You wouldn’t believe it if you drove in India in the last four months. Here are three views through the windshields of cars which I took in Kerala and Maharashtra during this monsoon. The interior of the car becomes humid and warm, and you need to turn on a blast of air to keep the windows from fogging up. And then you can look out into a world which has become strange and silent. Another year till we come back to this time again.
Something weird has happened in the last decade. Very large numbers of people from Mumbai want to go and stand under a waterfall in the Sahyadris during the monsoon. The photo you see here is of the Ashoka waterfall about a 100 kilometers from Mumbai on a weekend.
The waterfall was steep, and the path to the crowded pool was down a steep rocky face. It seemed as crowded as a suburban railway station at rush hour. We had gone to get away from the city, and turned away at the sight of crowds as dense as any we see on a working day. Such a density of humans would be dangerous in almost any situation. Fortunately, a car can only deliver you about a kilometer away on a slushy road, otherwise the place would be even more dangerous than it is. We remembered many recent newspaper stories about accidental deaths by drowning. From the statistics published by the National Crime Records Bureau it seems that rates of accidental death by drowning in Maharashtra are high compared to the rest of the country.
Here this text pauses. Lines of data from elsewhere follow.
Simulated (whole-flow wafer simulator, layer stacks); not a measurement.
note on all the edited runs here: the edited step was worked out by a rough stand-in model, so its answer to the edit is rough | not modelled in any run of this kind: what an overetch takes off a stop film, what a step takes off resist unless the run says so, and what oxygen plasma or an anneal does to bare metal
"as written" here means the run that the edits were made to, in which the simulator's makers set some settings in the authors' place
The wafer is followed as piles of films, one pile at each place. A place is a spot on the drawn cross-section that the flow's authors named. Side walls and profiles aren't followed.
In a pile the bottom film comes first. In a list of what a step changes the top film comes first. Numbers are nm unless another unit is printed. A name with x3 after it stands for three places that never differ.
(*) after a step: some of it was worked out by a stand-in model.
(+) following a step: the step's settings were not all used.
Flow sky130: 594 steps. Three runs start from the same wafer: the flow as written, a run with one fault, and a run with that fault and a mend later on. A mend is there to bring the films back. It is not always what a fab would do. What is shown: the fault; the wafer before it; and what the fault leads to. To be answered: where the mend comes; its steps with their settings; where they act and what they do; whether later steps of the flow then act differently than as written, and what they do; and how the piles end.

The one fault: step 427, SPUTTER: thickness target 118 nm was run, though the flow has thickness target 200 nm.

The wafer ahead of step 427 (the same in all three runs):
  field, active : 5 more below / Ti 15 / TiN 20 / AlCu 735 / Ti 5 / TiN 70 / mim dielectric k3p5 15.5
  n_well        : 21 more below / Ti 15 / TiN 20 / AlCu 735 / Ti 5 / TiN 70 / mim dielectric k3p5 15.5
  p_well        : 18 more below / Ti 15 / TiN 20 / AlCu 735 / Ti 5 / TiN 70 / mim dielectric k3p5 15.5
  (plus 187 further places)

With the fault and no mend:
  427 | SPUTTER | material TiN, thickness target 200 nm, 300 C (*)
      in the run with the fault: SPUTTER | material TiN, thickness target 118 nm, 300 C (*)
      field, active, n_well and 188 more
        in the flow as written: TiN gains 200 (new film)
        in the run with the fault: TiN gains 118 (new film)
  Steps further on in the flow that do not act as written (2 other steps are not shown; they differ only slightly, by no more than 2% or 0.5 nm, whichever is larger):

On the drive back we noticed a few spots where cars and motorbikes were parked haphazardly at the edge of the highway near a stream falling over the side. People were clambering over the stones below to take selfies in the "waterfalls". If a large number of people take similar selfies, it usually means a social-media buzz.
Why? The Family feels that more people have cars, they drive, and there are few places to drive to. This is true; most of the people we saw are young and newly affluent. But the same people could have done anything in the mountains. We did see some groups on open meadows, sitting down to a picnic lunch. A very few go trekking. Some probably go and have an impromptu dance. Could it be that some movies in recent years have kicked off a frenzy of selfies under cascading water?
Mumbai is a megapolis reclaimed from the sea, windwards of the Sahyadri mountains. An hour inland, the terrain is usually rocky and inhospitable: cliffs and oddly shaped peaks tower over a seared land. But, during the monsoon the land turns lush green, and waterfalls cascade over every cliff.
It seems that every monsoon weekend a large fraction of Mumbai’s population spreads out over the mountains. This is a special week, with many holidays. In the afternoon of last Friday there were long traffic jams on the highways leading out of the city. The Family decided that Saturday was a good day for a drive. We started out in the morning, took the highway towards Nasik, turned off it at Shahapur, and got lost soon after as cellular connectivity faded. We were near Dolkhamb, and wanted to reach Kasara. We knew there should be a road, but there were no signboards.
The result was hours of blundering through an incredibly lush and beautiful landscape. This area is normally dry, and the farmers barely eke out a living. In this season the only way to figure that out is the fact that the land is almost empty. Now and then you come across a small cluster of huts, where each family tends a small plot. Even in the middle of such a heavy monsoon, rice grows only in the lowest parts of the terrain. Hillsides are an inch of soil covering volcanic rock: not suitable for farming. Earthen dams husband water for the remainder of the year. In spite of the fluorescent green cover, this is a harsh country.
There were no signs at crossroads telling us which way to go. We often took the wrong turn and drove for kilometers before meeting someone who told us to back up and take the other fork. At an empty crossroads we found this little shack sporting a battered board which proclaimed that it was Arbaaz’s chicken shop. They were out of stock, but easy with directions. There were no villages in sight, but I guess the road has enough traffic to keep Arbaaz in business.
Soon after, our cell phones began to receive signals, and we came to the highway again. Fifteen kilometers on we reached a roadside restaurant just before their lunch service closed. This had been a wonderful drive, although really slow.
I had to make a quick trip to Kolkata on work. The traffic is always bad in Kolkata, so it is never easy to make a quick side trip to a tourist spot. Right now, Kolkata is in the grip of the monsoon, and the traffic is a little more difficult than normal. So I just drove between the airport, hotel and work.
But then, Kolkata is a city where you are always in the thick of things. I found myself too slow to draw the camera on the road. However, from my temporary office I looked out on a sea of green treetops. They present a lovely picture in the monsoon, as you can see from one example above. I’m afraid I can’t identify this tree.